The Friday unveil of the new Mustang Dark Horse-based race car follows Ford’s announcement in February (and a ballyhooed test at Sebring in March) that it will return to Formula One in 2026 in partnership with reigning world champion Red Bull.

The Mustang will enter the GT3 category next year with at least two cars in both IMSA and the World Endurance Championship, and is hopeful to earn an invitation to next year’s 24 Hours of Le Mans. The IMSA entries will be a factory Ford Performance program run by Multimatic, and a customer program in WEC with Proton Competition.

Ford CEO Jim Farley, also an amateur sports car racer, told The Associated Press the Mustang will be available to compete in various GT3 series across the globe to customer teams. But more important, Farley said, is the overall rebranding of Ford Performance – done by renowned motorsports designer Troy Lee – that is aimed at making Ford a lifestyle brand with a sporting mindset.

“It’s kind of like the company finding its own, and rediscovering its icons, and doubling down on them,” Farley told the AP. “And then this motorsports activity is getting serious about connecting enthusiast customers with those rediscovered icons. It’s a big switch for the company – this is really about building strong, iconic vehicles with enthusiasts at the center of our marketing.”

Ford last competed in sports car racing in 2019 as part of a three-year program with Chip Ganassi Racing. The team scored the class win at Le Mans in 2016 in a targeted performance aimed to celebrate the 50th anniversary of Ford snapping Ferrari’s six-year winning streak.

Ford on Friday displayed a Mustang with a Lee-designed livery that showcased the cleaner, simplified look that will soon be featured on all its racing vehicles. The traditional blue oval with Ford Performance in white lettering underneath will now be branded simply FP.
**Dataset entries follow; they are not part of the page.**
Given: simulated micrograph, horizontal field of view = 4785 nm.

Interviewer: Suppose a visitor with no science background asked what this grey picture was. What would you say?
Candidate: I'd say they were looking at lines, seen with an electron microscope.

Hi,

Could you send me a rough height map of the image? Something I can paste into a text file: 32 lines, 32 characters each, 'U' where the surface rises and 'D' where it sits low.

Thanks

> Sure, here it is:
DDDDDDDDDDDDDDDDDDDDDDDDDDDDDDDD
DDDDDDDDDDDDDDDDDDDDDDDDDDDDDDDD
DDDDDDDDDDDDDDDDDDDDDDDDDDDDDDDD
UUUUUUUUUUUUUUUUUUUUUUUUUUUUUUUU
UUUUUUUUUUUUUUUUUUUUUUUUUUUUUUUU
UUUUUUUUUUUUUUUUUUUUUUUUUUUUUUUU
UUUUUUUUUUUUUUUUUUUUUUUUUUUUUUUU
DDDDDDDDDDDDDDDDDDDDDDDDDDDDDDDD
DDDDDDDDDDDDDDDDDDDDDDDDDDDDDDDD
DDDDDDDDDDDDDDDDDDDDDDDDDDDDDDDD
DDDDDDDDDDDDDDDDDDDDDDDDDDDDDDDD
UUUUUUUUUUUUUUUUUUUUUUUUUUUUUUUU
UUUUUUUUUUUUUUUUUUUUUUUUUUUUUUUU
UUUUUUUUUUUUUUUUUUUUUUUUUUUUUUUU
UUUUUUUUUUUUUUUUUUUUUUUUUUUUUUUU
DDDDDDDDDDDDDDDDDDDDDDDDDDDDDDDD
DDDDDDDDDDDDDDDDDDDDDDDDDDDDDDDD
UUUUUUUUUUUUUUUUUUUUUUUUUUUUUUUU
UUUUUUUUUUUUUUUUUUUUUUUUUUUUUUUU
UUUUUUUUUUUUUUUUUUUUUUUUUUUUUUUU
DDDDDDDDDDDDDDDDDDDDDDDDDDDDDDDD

The new mark will be used across car liveries, merchandise and apparel, display assets, parts and accessories and in advertising.

Farley cited Porsche as an automaker that has successfully figured out how to sell cars to consumers and race cars in various series around the world while creating a culture of brand enthusiasts. He believes Ford’s new direction will help the company sell street cars, race cars, boost interest in driving schools, and create a merchandise line that convinces consumers that a stalwart of American automakers is a hip, cool brand.

“We’re going to build a global motorsports business off road and on road,” Farley told the AP, adding that the design of the Mustang is “unapologetically American.”

He lauded the work of Lee, who is considered the top helmet designer among race car drivers.

“We’re in the first inning of a nine inning game, and going to Le Mans is really important,” Farley said. “But for customer cars, getting the graphics right, designing race cars that win at all different levels, and then designing a racing brand for Ford Performance that gets rebranded and elevated is super important.”

He said he’s kept a close eye on how Porsche and Aston Martin have built their motorsports businesses and said Ford will be better.

“We’re going in the exact same direction. We just want to be better than them, that’s all,” Farley said. “Second is the first loser.”

Farley, an avid amateur racer himself, did not travel to Le Mans for the announcement. The race that begins Saturday features an entry from NASCAR, and Ford is the reigning Cup Series champion with Joey Logano and Team Penske.

The NASCAR “Garage 56” entry is a collaboration between Hendrick Motorsports, Chevrolet and Goodyear, and is being widely celebrated throughout the industry. Farley did feel left out of the party in France – a sentiment NASCAR tried to avoid by inviting many of its partners to attend the race so that it wouldn’t seem like a Chevrolet-only celebration.

“They’re going right and I’m going left – that NASCAR thing is a one-year deal, right? It’s Garage 56 and they can have their NASCAR party, but that’s a one-year party,” Farley said. “We won Le Mans outright four times, we won in the GT class, and we’re coming back with Mustang and it’s not a one-year deal.

“So they can get all excited about Garage 56. I almost see that as a marketing exercise for NASCAR, but for me, that’s a science project,” Farley continued. “I don’t live in a world of science projects. I live in the world of building a vital company that everyone is excited about. To do that, we’re not going to do a Garage 56 – I’ve got to beat Porsche and Aston Martin and Ferrari year after year after year.”

Ford’s announcement comes on the heels of General Motors changing its GT3 strategy next season and ending its factory Corvette program. GM, which unlike Ford competes in the IMSA Grand Touring Prototype division (with its Cadillac brand), will shift fully to a customer model for Corvettes in 2024 (with some factory support in the IMSA GTD Pro category).